Facts of scripture, not speculation.
 
But there is something in what you said there, I think, related to the idea of God 'returning' ("restoring") all things to himself in the death of Christ that I dearly want to understand. (This even goes to the argument for Total Depravity and particularly for Limited Atonement.)
That is probably a bottomless (from our perspective) subject. It also deals with things not seen and not told by God, and the fact that we tend to look at the beginning of everything being the creation of our world, even though we know better. We have no clue what was taking place in eternity before God created our world and us. We know other things were created, even other beings. That is all we know on that score.

We know too, and only because God tells us in His word, that Satan is the instigator of mankind's fall and all that went with it as to the natural world as well as humanity. In the first chapter of Job we find an explicit encounter between God and the devil. We see Satan challenge God and God give him permission to do something. I think from this we can safely assume that Satan can't do anything unless God permits him too, and if He does permit him, it is serving a purpose.

That being said, and before I get yelled at (not by you) "What does Job have to do with the OP!", I am responding to your quoted statement, and just as your statement pertains to TD and LA----so does this. It needed a preface.

We know that through the redemption of mankind, God is restoring all of His fallen creation, more accurately, a new creation. He is creating/choosing a people to populate this new creation, and after all is said and done, these people will be incorruptible, whereas Adam was corruptible but not yet corrupted. They will be immortal, whereas in Adam, they are mortal (they can die.) They are born from above in Christ instead formed from the earth as was Adam.

Christ removes every obstacle to this happening by defeating sin and death on the cross. At the present time it still exists but it has no power over those Jesus gives Himself as their kinsman redeemer, and takes the full weight of sins legal punishment. One and done. In God's timing, when all of these elect have been gathered to the Shepherd, the risen Christ will return and not only defeat sin and death, but destroy it by the destruction of the instigator of evil, and all those who worshiped him. And the dead in Christ will rise to life, those who remain will be changed, and there will not be a single person in which dwells any evil or evil desires, and no outside source of evil. Jesus is a warrior of epic proportions!!
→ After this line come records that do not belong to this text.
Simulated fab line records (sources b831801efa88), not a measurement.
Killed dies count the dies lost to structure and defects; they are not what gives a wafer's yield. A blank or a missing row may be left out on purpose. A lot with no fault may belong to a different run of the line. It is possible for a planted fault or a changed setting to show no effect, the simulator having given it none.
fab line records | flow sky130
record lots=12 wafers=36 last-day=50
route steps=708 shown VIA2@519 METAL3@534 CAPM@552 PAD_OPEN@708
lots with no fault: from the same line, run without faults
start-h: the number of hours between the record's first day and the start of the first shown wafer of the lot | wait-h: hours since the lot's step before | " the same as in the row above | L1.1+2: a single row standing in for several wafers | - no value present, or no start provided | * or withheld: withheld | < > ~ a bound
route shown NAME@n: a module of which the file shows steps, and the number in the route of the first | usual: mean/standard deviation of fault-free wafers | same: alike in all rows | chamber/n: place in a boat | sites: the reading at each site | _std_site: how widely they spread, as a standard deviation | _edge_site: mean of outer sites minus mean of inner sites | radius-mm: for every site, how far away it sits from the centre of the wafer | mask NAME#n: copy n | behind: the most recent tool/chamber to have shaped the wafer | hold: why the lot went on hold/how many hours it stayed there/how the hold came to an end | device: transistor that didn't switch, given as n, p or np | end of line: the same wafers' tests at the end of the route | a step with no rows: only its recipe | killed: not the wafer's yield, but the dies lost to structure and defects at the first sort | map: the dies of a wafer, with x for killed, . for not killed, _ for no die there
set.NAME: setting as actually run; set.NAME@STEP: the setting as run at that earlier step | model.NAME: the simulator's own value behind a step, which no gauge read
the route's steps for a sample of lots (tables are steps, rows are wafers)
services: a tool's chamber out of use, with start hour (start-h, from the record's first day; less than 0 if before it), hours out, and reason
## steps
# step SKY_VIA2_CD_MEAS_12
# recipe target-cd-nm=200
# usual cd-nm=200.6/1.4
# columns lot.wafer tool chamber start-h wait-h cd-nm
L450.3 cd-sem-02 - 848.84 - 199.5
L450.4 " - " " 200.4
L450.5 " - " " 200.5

If that is true, and at least the process and end result are true, even if I may have ventured in places outside the lines, how is that to possibly happen and remain all of God, unless all men are on equal footing as to position before God? And in that case, how can it happen and be all of God if He does not determine ahead of time who He will give to Christ, and bring them to Christ with absolute certainty? In which case, how can He do that and with certainty, since all are equally unreconciled to Him, unless He changes something in them first---namely their hard and corrupt heart, turning them to Him instead of their being turned away from Him. If all people are not saved, and they are not, it can only be because Jesus's work on the cross was never intended to save everyone, but only those God intended to save. The ones He gives Jesus.